On the other hand, most basic lemmas in topology/analysis which can be proved via a consideration of convergent sequences can normally also be proved via arguments with open sets instead, and so your intuition for the topology of metric spaces can to some extent be carried over, if you are willing to make these sort of translations. At some point (if you practice), and with a bit of luck, the translation will become automatic (or at least close to automatic). (Although you may think of non-Hausdorffness as a serious pathology that invalidates what I've just said, in the end it's less serious psychologically than it seems at first --- at least in my experience.)

Speaking for myself, I certainly regard the Zariski topology as a topology, just like any other (meaning that I don't think of it as some other thing which happens to satisfy the axioms of a topology; I think of it as a topology in a genuine sense). It is just that it doesn't allow many closed sets: only those which can be cut out as the zero locus of a polynomial.

So a good way to practice thinking about the Zariski topology is to more generally practice thinking about topologies in terms of what kinds of closed sets are allowed, or, more precisely, what kinds of functions are allowed to cut out closed sets as their zero loci.

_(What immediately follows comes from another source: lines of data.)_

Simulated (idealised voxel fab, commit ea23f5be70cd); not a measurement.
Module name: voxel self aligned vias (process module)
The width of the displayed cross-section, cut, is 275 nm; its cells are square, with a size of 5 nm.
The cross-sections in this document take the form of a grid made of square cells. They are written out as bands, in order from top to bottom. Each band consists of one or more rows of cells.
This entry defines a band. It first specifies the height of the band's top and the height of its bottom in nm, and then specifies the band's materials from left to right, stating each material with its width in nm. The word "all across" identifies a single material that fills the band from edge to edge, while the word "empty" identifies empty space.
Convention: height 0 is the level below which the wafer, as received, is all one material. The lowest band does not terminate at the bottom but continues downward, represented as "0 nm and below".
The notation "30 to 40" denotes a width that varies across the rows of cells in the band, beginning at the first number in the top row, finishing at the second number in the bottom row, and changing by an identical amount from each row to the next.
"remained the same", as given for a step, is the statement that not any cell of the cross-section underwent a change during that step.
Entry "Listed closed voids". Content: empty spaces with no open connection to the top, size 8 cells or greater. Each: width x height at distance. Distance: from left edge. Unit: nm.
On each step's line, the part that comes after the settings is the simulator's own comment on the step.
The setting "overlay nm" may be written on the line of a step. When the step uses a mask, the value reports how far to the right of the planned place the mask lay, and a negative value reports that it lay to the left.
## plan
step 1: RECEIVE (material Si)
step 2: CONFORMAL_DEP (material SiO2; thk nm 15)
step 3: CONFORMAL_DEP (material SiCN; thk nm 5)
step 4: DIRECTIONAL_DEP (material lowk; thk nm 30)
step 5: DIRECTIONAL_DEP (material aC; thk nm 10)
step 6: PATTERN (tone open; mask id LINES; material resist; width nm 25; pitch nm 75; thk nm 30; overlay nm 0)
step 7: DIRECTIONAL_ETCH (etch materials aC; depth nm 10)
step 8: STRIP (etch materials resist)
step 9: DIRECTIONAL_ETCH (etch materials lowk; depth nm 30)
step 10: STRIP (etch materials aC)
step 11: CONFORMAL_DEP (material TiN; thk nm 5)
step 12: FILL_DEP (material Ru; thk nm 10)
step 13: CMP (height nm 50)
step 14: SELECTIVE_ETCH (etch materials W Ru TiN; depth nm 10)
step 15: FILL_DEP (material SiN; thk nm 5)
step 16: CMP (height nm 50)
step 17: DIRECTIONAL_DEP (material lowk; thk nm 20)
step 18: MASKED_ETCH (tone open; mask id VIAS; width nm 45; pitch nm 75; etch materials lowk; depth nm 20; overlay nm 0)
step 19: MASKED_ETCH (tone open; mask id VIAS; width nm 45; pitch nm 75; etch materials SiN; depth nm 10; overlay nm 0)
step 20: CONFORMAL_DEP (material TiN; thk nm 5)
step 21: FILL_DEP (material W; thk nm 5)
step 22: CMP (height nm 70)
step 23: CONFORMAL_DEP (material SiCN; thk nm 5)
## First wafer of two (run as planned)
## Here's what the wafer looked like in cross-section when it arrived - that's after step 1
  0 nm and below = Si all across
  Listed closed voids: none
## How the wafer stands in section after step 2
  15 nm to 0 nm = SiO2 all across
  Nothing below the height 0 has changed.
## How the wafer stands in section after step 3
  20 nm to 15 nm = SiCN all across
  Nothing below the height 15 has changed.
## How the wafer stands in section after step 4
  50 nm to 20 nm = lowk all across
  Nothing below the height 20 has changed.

Thinking in terms of functions is a way of bridging the analytic intuition that you seem to like and the general topological formalism that underlies the Zariski topology. What I mean is: in standard real analysis, if you have a continuous function on $\mathbb R^n$ (or a subset thereof), its zero locus is closed. One way to think about this is via sequences (this is a way that you seem to like): if $f(x_n) = 0$ for each member of a convergent sequence, then $f(\lim_n x_n) = 0$ too, as long as $f$ is continuous.

Now, when working with the Zariski topology, you have to throw away the argument with sequences, but you can still keep the consequence: the zero locus of a "continuous" function is closed. The key point is that now the only functions that you are allowed to think of as being continuous are polynomials. This may take some getting used to, but is not so bad (after all, polynomials are continuous in the usual topology on $\mathbb C^n$ as well!).


Summary: It doesn't seem possible to work rigorously with a sequence/convergence point of view, but (a) it is not so misleading for very basic topological facts; and (b) another analytic view-point that is very helpful is to think about the topology in terms of its closed sets being zero-loci of continuous functions --- you just have to restrict the functions that you call "continuous" to be polynomials.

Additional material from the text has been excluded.